The United Nations refugee agency has called for the immediate rescue of a group of Rohingya refugees adrift in their boat in the Andaman Sea without food or water, many of them ill and suffering from extreme dehydration.
The UN high commissioner for refugees (UNHCR) said it did not know the exact location of the vessel and understood that some passengers had died. The boat had left southern Bangladesh about 10 days ago and experienced engine failure, it said.
“Immediate action is needed to save lives and prevent further tragedy,” UNHCR said in a statement, offering to support governments by providing humanitarian help to those rescued.
A senior Indian coastguard official confirmed to Reuters that the boat has been tracked to an area off the Andaman and Nicobar islands.
At least eight people had died on the boat, according to Chris Lewa, director of the Arakan Project, a group that monitors the Rohingya crisis.
Lewa said Indian navy vessels that were close by had provided food and water. “But we still don’t know what they will do afterwards,” he added.
A spokesperson for India’s navy did not provide details of the situation but said a statement would be issued later.
According to UNHCR, the boat set out from the Bangladesh coastal district of Cox’s Bazar, where about a million Rohingya live in dire conditions in sprawling refugee camps.
In Malaysia meanwhile, activists have made a last-ditch legal bid to halt the deportation Tuesday of 1,200 Myanmar detainees to their homeland weeks after a coup, following a storm of criticism.
The migrants, including members of vulnerable minorities, were arriving at a military base on Malaysia’s west coast, to be loaded on to three vessels sent by the Myanmar navy.
The United States and the UN have criticised the plan, and have called for the UN refugee agency to be granted access to the detainees to assess whether any are asylum seekers.
The UN says it knows of at least six are registered with them and in need of international protection.
Hundreds of thousands of Rohingya fled to Bangladesh in 2017 after a deadly crackdown by security forces in Myanmar.
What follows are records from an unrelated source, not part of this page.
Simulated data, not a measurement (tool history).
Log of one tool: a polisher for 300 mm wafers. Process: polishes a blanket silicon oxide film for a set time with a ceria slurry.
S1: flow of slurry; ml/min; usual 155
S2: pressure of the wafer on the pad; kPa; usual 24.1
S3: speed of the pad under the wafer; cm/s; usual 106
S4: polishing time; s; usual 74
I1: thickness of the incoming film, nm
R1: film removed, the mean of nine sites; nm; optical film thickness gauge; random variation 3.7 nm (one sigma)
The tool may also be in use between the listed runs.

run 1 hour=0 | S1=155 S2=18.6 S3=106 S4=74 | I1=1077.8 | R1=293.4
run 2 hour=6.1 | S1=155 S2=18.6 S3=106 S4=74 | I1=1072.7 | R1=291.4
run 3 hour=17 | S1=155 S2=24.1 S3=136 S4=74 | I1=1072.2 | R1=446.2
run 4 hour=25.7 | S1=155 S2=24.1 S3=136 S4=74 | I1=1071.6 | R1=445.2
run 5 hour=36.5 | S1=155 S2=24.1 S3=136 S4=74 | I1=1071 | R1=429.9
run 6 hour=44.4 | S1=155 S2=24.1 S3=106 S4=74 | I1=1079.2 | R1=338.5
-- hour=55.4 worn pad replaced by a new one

Authorities in Bangladesh said on Monday they were unaware of any boats leaving the camps. “If we had such information, we would have stopped them,” said Rafiqul Islam, an additional police superintendent in Cox’s Bazar.
Amnesty International said in a statement that too many lives had already been lost from countries refusing to assist Rohingya people at sea.
“Another repeat of those shameful incidents must be avoided here,” said Amnesty South Asia campaigner Saad Hammadi.
“After years of limbo in Bangladesh and following the recent coup in Myanmar, Rohingya people feel they have no option but to undertake these perilous journeys.”